Part I of this series addressed the mid-infrared (MIR) region, where Fourier-transform (FT) spectrometers dominate the scene, and small versions of laboratory instruments have been developed (2). However, several other technologies are being implemented for niche applications in the MIR, including slab-waveguide spectrometers, lower cost array detectors, linear variable filters, tunable lasers, and photonic crystals (2). A number of FT-IR spectrometers using micro electro mechanical systems (MEMS) technologies also have been developed (2). The performance of spectrometers is highly dependent on their optical throughput, especially in the MIR, where sources are less bright and detectors are poorer, as compared with the NIR region. A miniature spectrometer implies low throughput, and this potentially compromises the applications of miniature instruments.
In this article, we will examine the technologies developed during the telecommunications boom of the late 1990s, focusing on miniaturized optical techniques generally called micro-opto-electro-mechanical systems (MOEMS) (3). Some of these technologies only began to be applied to spectroscopy a few years ago, and we have yet to see their full impact. Part III of this series will survey conventional small NIR spectrometers, and Part IV will describe new miniature NIR spectrometers based upon MOEMS and telecommunications photonic technologies.
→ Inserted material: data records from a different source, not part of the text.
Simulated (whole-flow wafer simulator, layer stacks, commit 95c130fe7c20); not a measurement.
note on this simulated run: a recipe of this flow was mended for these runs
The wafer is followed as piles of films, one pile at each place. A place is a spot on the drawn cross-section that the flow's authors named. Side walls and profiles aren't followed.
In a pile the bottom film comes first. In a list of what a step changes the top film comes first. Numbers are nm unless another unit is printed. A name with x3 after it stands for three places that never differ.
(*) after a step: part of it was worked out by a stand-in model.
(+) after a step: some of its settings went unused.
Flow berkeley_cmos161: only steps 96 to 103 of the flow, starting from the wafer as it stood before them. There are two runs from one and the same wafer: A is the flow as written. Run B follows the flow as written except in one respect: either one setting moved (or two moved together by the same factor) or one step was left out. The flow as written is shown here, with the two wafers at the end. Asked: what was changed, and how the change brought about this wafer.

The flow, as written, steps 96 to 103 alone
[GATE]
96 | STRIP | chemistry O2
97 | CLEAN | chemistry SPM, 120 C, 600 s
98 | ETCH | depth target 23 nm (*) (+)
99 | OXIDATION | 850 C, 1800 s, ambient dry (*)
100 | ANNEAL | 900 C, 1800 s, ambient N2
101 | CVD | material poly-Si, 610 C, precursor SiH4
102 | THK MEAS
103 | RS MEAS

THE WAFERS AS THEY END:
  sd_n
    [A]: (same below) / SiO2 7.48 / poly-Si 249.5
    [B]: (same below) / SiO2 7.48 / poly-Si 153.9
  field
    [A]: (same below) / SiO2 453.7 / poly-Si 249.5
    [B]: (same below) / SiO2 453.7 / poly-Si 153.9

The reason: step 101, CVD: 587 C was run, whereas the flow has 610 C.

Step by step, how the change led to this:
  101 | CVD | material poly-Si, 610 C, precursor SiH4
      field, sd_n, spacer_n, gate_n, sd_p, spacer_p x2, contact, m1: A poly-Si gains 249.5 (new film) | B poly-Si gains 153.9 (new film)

The Telecommunications Boom
In the late 1990s, a vision of an annual telecommunications equipment market of $110 billion caused around $20 billion to be invested in optical communications companies, spawning a multitude of developments (4). These devices are all described in standard texts on photonics (5), and include pump laser diode modules, semiconductor tunable lasers (6), optical gain media and fiber amplifiers, optical fibers, optical switches, detectors, gratings, fiber Bragg grating sensors, photonic crystals, and tunable filters. The size of many of these components is particularly interesting, because fiber optics used in communications today have a core diameter of ~8 μm and operate in single mode. The small size of these single-mode fibers in turn mandates that all the other optical components be on that scale; therefore, a huge industry grew up that involves devising and manufacturing miniature optical components. Furthermore, telecommunications applications require that devices be incredibly reliable and rugged and operate under a wide range of temperature, vibration, and humidity conditions; those properties make them very attractive for many applications outside telecommunications. The massive amount of investment in this market also spurred intense competition, resulting in very low prices for these components, especially after the dot-com and telecomm bubbles burst about five years ago. After that market crash (4), there was interest in applying these technologies in other applications. Even after the market crash and resulting business consolidation, developments in optical communications and communications technology continue, and the long-awaited deployment of fiber-to-the-home (FTTH), now with an installed base of 2 million subscribers in the US (7), and increasing bandwidth demand from downloadable music and video, are spurring new investment.
Because of the nature of optical communications, most of these telecomm devices work in the NIR region. These developments are now fueling a new generation of small NIR spectrometers; to understand those developments and anticipate the next generation of instruments, we need to follow Deep Throat's advice to Bob Woodward (8) and "follow the money" — follow all the developments in telecommunications, photonics, and MOEMS, funded by those billions of dollars of investment.
MEMS, MOEMS, and Telecommunications
MEMS processing technologies were developed during the 1980s in response to a demand for rugged, miniature sensors, and during the 1990s micro-optics technology was developed (9), both in industry and at national laboratories; Motamedi has given a historical outline (10). Key applications were optical switches for telecommunications, components for wavelength division multiplexing (WDM), digital mirror devices (DMDs), and optical scanners. MOEMS and optical communications have their own terminologies, abbreviations, and acronyms, and we will describe a few of them here. MEMS techniques are widely used in nonspectroscopic areas of analytical chemistry, principally in microfluidics, but those applications (11) will not be covered here.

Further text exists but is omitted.